Khaled Abu Toameh , THE JERUSALEM POST
The last thing that Abu Mohammed al-Najjar wants is for Israel to succumb to US and European pressure and halt construction in the West Bank settlements.
As far as the 58-year-old laborer is concerned, freezing the construction would be a disaster not only for him and his family, but for thousands of other Palestinians working in various settlements in the West Bank.
Of course, this does not mean that they support Israel's policy of construction in the settlements. But for them, it's simply a matter of being able to support their families.
"I don't care what the leaders say and do," al-Najjar told The Jerusalem Post at one of the new construction sites in Ma'aleh Adumim. "I need to feed my seven children, and that's all I care about for now."
The phenomenon of Palestinians building new homes for Jewish settlers is not new. In fact, Palestinian laborers have been working in the construction business from the first day the settlements began in the West Bank.
Today, Palestinian Authority officials estimate, more than 12,000 Palestinians are employed by both Jewish and Arab contractors building new homes in the settlements.
In some cases, Palestinians have found jobs in settlements that are located near their villages and towns.
Jamal Abu Sharikheh, 27, of the village of Bet Ur al-Tahta, has been working as a construction laborer in Givat Ze'ev for the past three years.
Asked if he had any problem building homes in the settlements at a time when the international community was demanding that Israel freeze the construction work, the father of four also said he was trying to support his family "in a dignified manner."
He and most of the laborers interviewed by the Post over the past week said they had never come under pressure from fellow Palestinians to stay away from work in the settlements.
"If they want us to leave our work, they should offer us an alternative," Abu Sharikheh said. "We don't come to work in the settlements for ideological reasons or because we support the settlement movement. We come here because our Palestinian and Arab governments haven't done anything to provide us with better jobs."
Back in Ma'aleh Adumim, most of the Palestinian laborers said they had no problem revealing their identities.
"We're not doing anything wrong," explained Ibrahim Abu Tair, a 42-year-old father of eight from the village of Um Tuba, southwest of Jerusalem. "We're not collaborators and we're not terrorists. We just want to work."
He said that during the first intifada, which began at the end of 1987, some Palestinian groups tried to stop Palestinians from heading to work in the settlements.
"In the beginning there were threats and physical assaults on some workers," he noted. "But the leaders of the intifada later realized that depriving the laborers of their livelihood would have a boomerang effect on the Palestinians. That's why they allowed the workers to go to the settlements."
Even today the PA does not object to Palestinians working in settlements, although its representatives say they would like to see the Palestinians work elsewhere.
"We can't tell the workers to stay at home without providing them with solutions," admitted a Palestinian official in Ramallah. "We're talking about thousands of families in the West Bank that rely on this work as their sole source of income."

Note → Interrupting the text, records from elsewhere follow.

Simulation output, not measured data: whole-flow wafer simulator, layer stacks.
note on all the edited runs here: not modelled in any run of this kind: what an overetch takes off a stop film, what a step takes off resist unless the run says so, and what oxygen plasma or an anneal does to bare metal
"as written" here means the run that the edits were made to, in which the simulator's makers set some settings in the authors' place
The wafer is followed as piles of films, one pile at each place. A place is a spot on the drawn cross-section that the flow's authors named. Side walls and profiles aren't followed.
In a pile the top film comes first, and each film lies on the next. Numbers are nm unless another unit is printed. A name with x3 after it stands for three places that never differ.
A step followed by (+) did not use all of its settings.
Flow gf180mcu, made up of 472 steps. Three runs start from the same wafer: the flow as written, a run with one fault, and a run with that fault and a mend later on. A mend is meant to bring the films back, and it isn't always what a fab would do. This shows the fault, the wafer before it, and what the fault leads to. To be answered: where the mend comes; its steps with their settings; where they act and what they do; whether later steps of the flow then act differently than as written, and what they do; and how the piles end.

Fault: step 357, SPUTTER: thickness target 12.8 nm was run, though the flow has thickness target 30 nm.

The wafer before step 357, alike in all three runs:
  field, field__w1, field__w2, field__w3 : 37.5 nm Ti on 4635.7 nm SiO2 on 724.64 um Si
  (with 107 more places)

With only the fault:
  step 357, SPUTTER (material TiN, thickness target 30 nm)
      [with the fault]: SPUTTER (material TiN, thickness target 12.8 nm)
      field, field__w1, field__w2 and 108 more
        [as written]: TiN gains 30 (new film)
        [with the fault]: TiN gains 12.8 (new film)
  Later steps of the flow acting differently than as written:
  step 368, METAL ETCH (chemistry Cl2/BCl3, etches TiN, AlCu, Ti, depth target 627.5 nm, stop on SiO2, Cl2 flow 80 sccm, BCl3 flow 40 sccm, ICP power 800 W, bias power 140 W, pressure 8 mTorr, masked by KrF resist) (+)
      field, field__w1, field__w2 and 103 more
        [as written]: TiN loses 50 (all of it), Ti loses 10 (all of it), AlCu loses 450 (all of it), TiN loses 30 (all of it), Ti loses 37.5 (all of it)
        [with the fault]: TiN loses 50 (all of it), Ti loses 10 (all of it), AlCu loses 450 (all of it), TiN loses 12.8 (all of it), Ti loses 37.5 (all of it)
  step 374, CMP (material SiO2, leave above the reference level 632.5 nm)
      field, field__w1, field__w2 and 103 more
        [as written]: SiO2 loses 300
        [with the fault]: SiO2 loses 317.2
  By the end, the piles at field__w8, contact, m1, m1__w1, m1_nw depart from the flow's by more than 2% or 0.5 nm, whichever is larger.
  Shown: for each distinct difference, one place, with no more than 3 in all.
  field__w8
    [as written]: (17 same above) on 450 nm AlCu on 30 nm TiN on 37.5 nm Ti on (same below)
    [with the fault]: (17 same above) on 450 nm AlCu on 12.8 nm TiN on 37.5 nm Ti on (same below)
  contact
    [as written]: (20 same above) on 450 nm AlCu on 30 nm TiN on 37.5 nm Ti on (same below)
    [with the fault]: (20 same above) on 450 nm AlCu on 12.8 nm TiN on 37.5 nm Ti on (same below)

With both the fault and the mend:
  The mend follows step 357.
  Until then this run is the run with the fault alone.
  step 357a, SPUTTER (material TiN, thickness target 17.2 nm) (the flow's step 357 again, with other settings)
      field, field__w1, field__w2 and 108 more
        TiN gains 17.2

Some of the laborers said that boycotting work in the settlements would be ineffective and pointless because their employers would have no difficulty replacing them with Chinese or other foreign workers.
"Look how many foreign workers there are inside Israel today," complained Jawdat Uwaisat, 44, of the village of Sawahreh in the Bethlehem area. "There are about 150,000 workers from different countries who have taken our places of work inside Israel. They are even bringing workers from Thailand and Turkey."
He said that he and his colleagues working for Israelis earn almost three times what they would receive doing the same work for Palestinian construction companies.
"The Palestinian employers pay us NIS 100 to NIS 150 a day," Uwaisat said. "The Israeli companies, by contrast, pay NIS 350 to NIS 450 a day. That's why many of us prefer to work for Israeli companies, even if the construction is in the settlements."
He added that even Palestinians known as supporters of Hamas and Islamic Jihad are employed as construction workers in settlements.
"I know some people from Hamas who work as construction laborers in Ariel," he said. "When people want to feed their children, they don't think twice."
While most of the laborers told the Post that they were opposed to the settlements, they nevertheless stressed that they would continue to show up for work every day.
"If you see how big some of these settlements are, you will understand why the talk about a two-state solution is kalam fadi [nonsense]," commented Iyad Mansour, 55, of the Kalandia refugee camp, who has been working in Ma'aleh Adumim for the past three years.
"These settlements are growing every day at a very fast pace," he said. "One day you see empty land, the next day you see new buildings. They are really fast in planning and building. But who knows? Maybe these settlements will one day become homes for Palestinian refugees."